Closing the efficiency gap: Improving electric drive unit performance
Thermal management is critical in the efficient operation of battery electric vehicles (BEVs). Arguably, it is more important in BEVs than in hybrid and internal combustion engine (ICE) vehicles. BEVs generate heat from multiple sources including the battery pack, power electronics, electric motor and onboard chargers, yet the compact nature of electric vehicle (EV) components poses challenges in dissipating the heat effectively. Effective thermal management systems play an essential role in maximising energy efficiency and vehicle driving range, the longevity of power electronics components, enabling fast charging and enhancing passenger comfort.
Dr. Shrikant C. Nagpure is an expert in EV systems. He is currently Cell and Battery head at FEV India Pvt Ltd, a leading engineering and digital mobility company. Its parent company, FEV Group GmbH, is headquartered in Aachen, Germany. During the recently completed F+L Week conference, held in Kuala Lumpur, Malaysia, from June 14-16, Nagpure provided an overview of thermal management aspects for hybrid electric vehicles (HEVs) and BEVs.
Thermal management is more challenging in EVs compared to ICE vehicles, says Nagpure. An ICE typically includes one high-temperature cooling circuit (HT) that considers oil cooling, transmission cooling and air conditioning (A/C). The presence of a heat source (the engine) offers advantages in terms of effectively regulating and maintaining cabin temperatures.
BEVs also have requirements for heating and cooling. However, the operating temperature of the drivetrain is typically lower than a combustion engine. Nagpure outlined the need for low temperature circuits (LT) for the electric motor and power electronics, and controllable connections between LT, the battery, gearbox and A/C circuit. Cabin climatisation is complicated in EVs by the loss of the combustion engine heat source, he says. HEVs require two cooling circuits with different ranges and different temperatures—an HT circuit for ICE and LT for the electric motor and power electronics. This adds further complexity, says Nagpure.

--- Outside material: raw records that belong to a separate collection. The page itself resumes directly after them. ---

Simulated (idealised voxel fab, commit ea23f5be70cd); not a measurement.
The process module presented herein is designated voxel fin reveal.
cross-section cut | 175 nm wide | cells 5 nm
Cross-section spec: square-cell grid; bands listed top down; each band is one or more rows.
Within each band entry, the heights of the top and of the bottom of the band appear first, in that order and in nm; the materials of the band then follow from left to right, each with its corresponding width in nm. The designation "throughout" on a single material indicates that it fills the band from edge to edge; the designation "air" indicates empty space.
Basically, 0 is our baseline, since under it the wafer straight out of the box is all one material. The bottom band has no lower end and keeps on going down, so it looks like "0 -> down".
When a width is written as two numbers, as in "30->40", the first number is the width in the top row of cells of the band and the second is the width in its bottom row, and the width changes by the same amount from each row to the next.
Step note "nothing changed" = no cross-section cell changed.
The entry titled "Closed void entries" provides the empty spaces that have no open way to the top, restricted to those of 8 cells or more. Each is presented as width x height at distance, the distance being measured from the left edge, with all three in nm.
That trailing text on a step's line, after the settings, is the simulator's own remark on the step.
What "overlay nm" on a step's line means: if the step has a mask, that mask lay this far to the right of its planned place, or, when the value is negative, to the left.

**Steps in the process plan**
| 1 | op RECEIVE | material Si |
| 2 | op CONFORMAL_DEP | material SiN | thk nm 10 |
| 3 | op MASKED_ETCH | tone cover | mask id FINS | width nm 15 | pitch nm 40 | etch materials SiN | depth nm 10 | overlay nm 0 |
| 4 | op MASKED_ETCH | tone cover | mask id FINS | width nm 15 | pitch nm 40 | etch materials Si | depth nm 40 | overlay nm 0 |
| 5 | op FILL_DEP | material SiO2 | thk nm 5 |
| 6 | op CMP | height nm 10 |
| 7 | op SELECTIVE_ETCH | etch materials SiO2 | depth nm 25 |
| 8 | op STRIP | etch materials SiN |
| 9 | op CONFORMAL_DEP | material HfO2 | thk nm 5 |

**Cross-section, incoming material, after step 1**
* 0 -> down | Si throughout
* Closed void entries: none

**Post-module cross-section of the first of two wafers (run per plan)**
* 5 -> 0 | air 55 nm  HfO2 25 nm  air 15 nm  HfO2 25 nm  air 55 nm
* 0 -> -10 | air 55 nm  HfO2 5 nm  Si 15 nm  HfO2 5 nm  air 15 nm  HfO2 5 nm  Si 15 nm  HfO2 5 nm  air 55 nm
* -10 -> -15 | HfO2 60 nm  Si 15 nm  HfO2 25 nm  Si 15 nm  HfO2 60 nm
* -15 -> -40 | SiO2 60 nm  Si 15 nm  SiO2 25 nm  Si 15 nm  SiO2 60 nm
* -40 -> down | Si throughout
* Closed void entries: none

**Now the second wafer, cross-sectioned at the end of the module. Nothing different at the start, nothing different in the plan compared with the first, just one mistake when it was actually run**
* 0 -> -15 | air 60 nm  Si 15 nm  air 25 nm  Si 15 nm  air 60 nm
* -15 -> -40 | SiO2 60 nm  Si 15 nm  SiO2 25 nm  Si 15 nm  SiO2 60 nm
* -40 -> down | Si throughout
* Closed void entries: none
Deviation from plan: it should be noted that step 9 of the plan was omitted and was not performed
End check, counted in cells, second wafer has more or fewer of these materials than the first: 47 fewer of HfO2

In a BEV, individual vehicle components have differing needs for heating and cooling. These special requirements can impact the location of heat exchanges, cooling, radiators and the aerodynamics of the vehicle. There are many development tasks to understand the desired temperature ranges for the subcomponents—to ensure they maintain the temperature for optimal efficiency, says Nagpure.
The efficiency of electric drive units (EDU) continues to improve. However, Nagpure outlined a 10% efficiency gap between the highly operated regions and the peak efficiencies of e-drives. In a typical drive cycle, the EDU is used within a low/moderate efficient zone, he says.
During his F+L Week presentation, Nagpure discussed the key efficiency losses in the electric motors and gearboxes. Electric motor losses largely consist of energy loss in the copper windings and the core, says Nagpure. Copper losses are predominant at lower speeds and high torque, whereas iron losses occur mainly at higher speeds. Losses in the gearbox include bearing, meshing, churning and seal losses, he says. A portion of electrical energy loss becomes heat instead of motive energy.
For battery thermal management, indirect cooling with water-glycol fluids is the most popular approach to cooling. This method will continue to be the most popular method to 2030 and beyond, suggests Nagpure. The FEV representative noted a small but growing application of dielectric immersion cooling, predominantly in large premium cars. The use of refrigerants for battery cooling will decline throughout the current decade.
Development goals in BEVs not only include the cooling of components to ensure they remain below critical temperatures, but also the warming of drivetrain components and batteries during cold start or cold charging events. Nagpure noted several temperature sensitivities of key BEV components determined through laboratory testing. The variable results emphasise the contrasting thermal needs of individual components.
Lay-shaft transmission efficiency is lower when the unit is cold. The transmission efficiency increases with load, says Nagpure. Fewer churning losses were apparent with higher temperatures and lower fluid viscosity. Higher fluid temperatures lead to higher efficiency at all loads, he says.
Electric motor spin loss analysis was undertaken using a demagnetized rotor at 40°C and 60°C. Higher spin losses were recorded at the colder temperatures. However, testing of the electric motor’s efficiency during operation indicated higher motor temperatures lead to lower motor efficiency. Nagpure emphasised the significance of cooling in optimising motor efficiency.
Testing of EDU (motor and gearbox) efficiency during high-load operation showed a quick warming of motor temperature. However, a corresponding increase in oil sump temperature was not evident during sudden load. The efficiency of the EDU decreased as the motor temperature increased over time.
The use of innovative manufacturing designs and thermal management systems has significantly improved e-drive performance and efficiency. Second-generation EDUs have a high level of integration with a 3-in-1 system housing. Gen 2 EDUs have adopted hybrid cooling strategies with dedicated fluids and with e-motor differentiation. In the next generation of EDUs, Nagpure expects higher power densities and the possibility of a single cooling system. Though, advanced solutions such as direct oil-cooled inverters and a split rotor EDU are not easy to implement, says Nagpure.
During his address, Nagpure summarised FEV’s approach to thermal management and cabin climatisation.
Thermal management development must begin in the early concept phase of vehicle development, he says. Nagpure emphasised the importance of simulation tools for development and testing. Computed-aided engineering (CAE) tools, including one-dimensional and three-dimensional computer fluid dynamics, are essential for thermal management optimisation, he says. The process at FEV follows the standard V-cycle including simulation, function development, and validation testing.
Once optimal operating temperatures are known, specialised lubrication and heat transfer fluids are selected. Nagpure emphasised the importance of understanding the properties of fluids to determine the best fluids for efficiency, but also for wear and tear.